Sample size is simply how many people you need to study so your results mean something — big enough to be trustworthy, small enough to be doable. You do not survey everyone; you survey a calculated portion. In Nigerian projects the most common way to work this out is the Taro Yamane formula, because it only needs two things: your population size and how much error you will accept.
The Taro Yamane Formula
The formula is: n = N / (1 + N(e)²), where n is your sample size, N is your population size, and e is the margin of error (usually 0.05, meaning 5%).
When to Use Taro Yamane
- You know (or can reasonably estimate) your population size.
- Your population is finite — a specific, countable group.
- You are doing a survey or descriptive study at undergraduate level.
- Your supervisor accepts it (it is widely used in Nigeria).
When Not to Use It
- You do not know the population size — Taro Yamane needs N. Consider Cochran’s formula, which works without a known population.
- Your population is extremely large or undefined.
- You are doing a qualitative study, where sample size is about saturation, not a formula.
Nigerian Project Example
Your study covers all 450 staff of [Organisation]. Using Taro Yamane with e = 0.05: n = 450 / (1 + 450 × 0.0025) = 450 / 2.125 ≈ 212. You would distribute your questionnaire to about 212 staff, often adding a few extra to allow for non-returns.

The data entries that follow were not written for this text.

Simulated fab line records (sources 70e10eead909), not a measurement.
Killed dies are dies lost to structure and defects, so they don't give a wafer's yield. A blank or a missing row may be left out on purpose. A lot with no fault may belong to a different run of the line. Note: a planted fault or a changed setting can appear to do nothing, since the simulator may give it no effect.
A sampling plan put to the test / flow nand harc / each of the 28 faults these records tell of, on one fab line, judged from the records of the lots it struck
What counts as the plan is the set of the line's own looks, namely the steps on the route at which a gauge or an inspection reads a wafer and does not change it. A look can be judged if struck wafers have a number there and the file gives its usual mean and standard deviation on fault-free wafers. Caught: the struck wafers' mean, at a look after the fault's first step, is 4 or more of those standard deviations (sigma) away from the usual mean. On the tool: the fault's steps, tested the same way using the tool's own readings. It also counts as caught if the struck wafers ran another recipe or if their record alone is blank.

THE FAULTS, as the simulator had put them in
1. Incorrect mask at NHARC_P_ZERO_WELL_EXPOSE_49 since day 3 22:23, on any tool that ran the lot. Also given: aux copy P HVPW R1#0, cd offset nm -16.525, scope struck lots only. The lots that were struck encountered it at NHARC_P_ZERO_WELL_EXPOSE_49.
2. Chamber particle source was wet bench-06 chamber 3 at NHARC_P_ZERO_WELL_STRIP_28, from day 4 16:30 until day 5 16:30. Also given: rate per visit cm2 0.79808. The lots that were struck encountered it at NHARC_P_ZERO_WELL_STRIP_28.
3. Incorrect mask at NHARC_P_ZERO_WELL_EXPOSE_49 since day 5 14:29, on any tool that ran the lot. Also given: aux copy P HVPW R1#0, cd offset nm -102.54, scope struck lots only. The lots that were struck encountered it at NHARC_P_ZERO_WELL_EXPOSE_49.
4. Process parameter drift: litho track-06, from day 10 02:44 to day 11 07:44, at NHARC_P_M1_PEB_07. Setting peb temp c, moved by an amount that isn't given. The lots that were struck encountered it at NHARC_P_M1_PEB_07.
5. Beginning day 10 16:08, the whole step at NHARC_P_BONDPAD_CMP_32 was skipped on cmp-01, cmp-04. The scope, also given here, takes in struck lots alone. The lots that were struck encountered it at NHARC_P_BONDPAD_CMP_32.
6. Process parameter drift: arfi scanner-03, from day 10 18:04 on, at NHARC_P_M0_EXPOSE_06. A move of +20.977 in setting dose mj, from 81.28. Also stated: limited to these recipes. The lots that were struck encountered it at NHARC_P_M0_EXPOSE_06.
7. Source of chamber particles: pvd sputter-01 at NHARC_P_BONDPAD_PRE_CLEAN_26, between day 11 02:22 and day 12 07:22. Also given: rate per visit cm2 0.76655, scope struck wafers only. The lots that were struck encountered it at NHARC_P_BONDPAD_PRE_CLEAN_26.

Undergraduate vs Postgraduate
Undergraduates almost always use Taro Yamane — it is simple and accepted. Postgraduates may need more rigorous approaches: Cochran's formula for unknown populations, power analysis for experiments, or saturation-based reasoning for qualitative work. The principle is the same; the justification expected is deeper.
Common Mistakes
- Stating a sample size with no formula or working shown.
- Using the wrong margin of error or applying the formula incorrectly.
- Forgetting to allow for questionnaires that are not returned.
- Using Taro Yamane when the population size is genuinely unknown.
Your sample size sits in the sampling section of your methodology — see how to write Chapter Three and the full research methodology guide. Then pick a technique: simple random, stratified or systematic sampling. Project Lab can check your calculation.
Frequently Asked Questions
What margin of error should I use?
0.05 (5%) is the standard in Nigerian undergraduate projects. A smaller error (0.03) needs a larger sample; a larger error (0.10) needs fewer respondents but gives less precise results.
What if I do not know my population size?
Taro Yamane needs a known population. If yours is unknown or very large, Cochran's formula is designed for that situation. Confirm with your supervisor which is appropriate.